WASHINGTON – The U.S. Department of Education today released a new Parent and Family Digital Learning Guide, a resource to help parents and guardians understand how digital tools can provide tailored learning opportunities, engage students with course materials, encourage creative expression, and enrich the educational experience.
“As technology continues to iterate and benefit every part of our lives, all students need more opportunities to leverage the potential of technology in education,” said U.S. Secretary of Education Betsy DeVos. “We hope families can use the information we release today as many of them are relying on technology more so than ever before and are navigating learning from home.”
Digital learning can help families and educators meet the specific needs of individual students, understand a child’s progress, and connect families and students with resources in their school community and beyond. As an increasing number of school systems implement digital learning both inside and outside of the traditional classroom, this guide demystifies digital learning for parents and empowers them to be effective advocates for high-quality digital learning.
The Parent and Family Digital Learning Guide includes guidance and best practices for caregivers around topics including:
1. How to leverage flexibilities and innovations technology and digital tools provide, such as accessibility options, to meet the unique needs of every learner — including students with disabilities and English language learners.
2. Simple steps parents can take to keep their children safe online and foster safe online behavior, such as accessing security features on a child’s device, keeping track of log-in information, and keeping children safe while videoconferencing. The guide also discusses the importance of digital citizenship and offers parents resources to help their child navigate online bullying or encounters with troubling content.
3. How a competency-based learning approach, which measures a student’s knowledge of a subject rather than time spent on the subject, can harness technology for the benefit of students. Digital resources like online assessments, periodic check-ins, and more can update parents on their child’s learning progress, and they can provide instructional flexibility in the event of a school disruption.

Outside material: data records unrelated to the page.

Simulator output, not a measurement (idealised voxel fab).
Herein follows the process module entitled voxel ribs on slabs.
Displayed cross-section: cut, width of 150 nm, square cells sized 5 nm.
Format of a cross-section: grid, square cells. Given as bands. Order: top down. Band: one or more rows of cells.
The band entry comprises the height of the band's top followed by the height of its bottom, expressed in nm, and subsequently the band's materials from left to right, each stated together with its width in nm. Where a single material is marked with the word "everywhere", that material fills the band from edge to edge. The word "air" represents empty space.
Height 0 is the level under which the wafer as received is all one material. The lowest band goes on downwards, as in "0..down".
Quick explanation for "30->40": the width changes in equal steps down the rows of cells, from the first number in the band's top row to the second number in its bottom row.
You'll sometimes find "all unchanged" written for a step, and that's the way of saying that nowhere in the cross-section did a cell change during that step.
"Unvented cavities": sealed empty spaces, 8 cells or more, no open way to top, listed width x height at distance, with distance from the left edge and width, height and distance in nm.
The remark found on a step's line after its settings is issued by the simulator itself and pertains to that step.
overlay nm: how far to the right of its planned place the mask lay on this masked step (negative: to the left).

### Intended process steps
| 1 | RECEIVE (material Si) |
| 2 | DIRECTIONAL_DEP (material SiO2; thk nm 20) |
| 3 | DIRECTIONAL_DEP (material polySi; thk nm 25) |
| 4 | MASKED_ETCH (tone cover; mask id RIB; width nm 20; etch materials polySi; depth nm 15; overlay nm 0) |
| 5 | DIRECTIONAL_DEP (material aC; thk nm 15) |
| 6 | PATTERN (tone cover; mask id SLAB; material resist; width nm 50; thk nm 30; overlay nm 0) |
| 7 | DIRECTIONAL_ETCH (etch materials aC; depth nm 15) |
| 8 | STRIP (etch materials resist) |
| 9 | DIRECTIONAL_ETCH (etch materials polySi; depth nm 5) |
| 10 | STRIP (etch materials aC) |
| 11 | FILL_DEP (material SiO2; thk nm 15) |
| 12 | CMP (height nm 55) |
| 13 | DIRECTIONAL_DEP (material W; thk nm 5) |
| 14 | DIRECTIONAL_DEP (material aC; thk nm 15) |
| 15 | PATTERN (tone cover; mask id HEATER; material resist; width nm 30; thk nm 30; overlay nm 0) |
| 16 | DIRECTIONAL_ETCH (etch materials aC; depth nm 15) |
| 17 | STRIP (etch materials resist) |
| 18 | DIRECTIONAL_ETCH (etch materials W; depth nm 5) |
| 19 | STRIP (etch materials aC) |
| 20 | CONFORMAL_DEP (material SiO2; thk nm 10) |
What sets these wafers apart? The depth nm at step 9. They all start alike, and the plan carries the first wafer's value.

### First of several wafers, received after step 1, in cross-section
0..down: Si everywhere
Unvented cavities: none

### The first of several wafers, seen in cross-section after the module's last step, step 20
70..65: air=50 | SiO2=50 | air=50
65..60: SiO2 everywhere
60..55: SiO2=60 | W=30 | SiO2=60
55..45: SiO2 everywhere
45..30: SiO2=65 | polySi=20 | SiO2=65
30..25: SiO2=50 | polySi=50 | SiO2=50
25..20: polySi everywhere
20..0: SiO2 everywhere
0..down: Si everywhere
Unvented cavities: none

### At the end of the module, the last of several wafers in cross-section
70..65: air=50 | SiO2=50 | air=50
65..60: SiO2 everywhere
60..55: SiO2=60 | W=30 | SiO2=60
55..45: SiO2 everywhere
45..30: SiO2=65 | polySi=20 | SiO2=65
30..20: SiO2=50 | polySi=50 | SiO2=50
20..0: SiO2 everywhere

4. Easy-to-understand primers on major federal laws governing student privacy and safety, such as FERPA, IDEA, and COPPA.
The Parent and Family Digital Learning Guide was informed by the feedback and contributions of digital learning experts representing researchers, parents, educators, and school leaders, as well as Digital Promise and Learning Heroes. This publication is the first in a series that will ultimately provide digital learning knowledge and resources to educators and school leaders in addition to parents and students.
The guide can be viewed here.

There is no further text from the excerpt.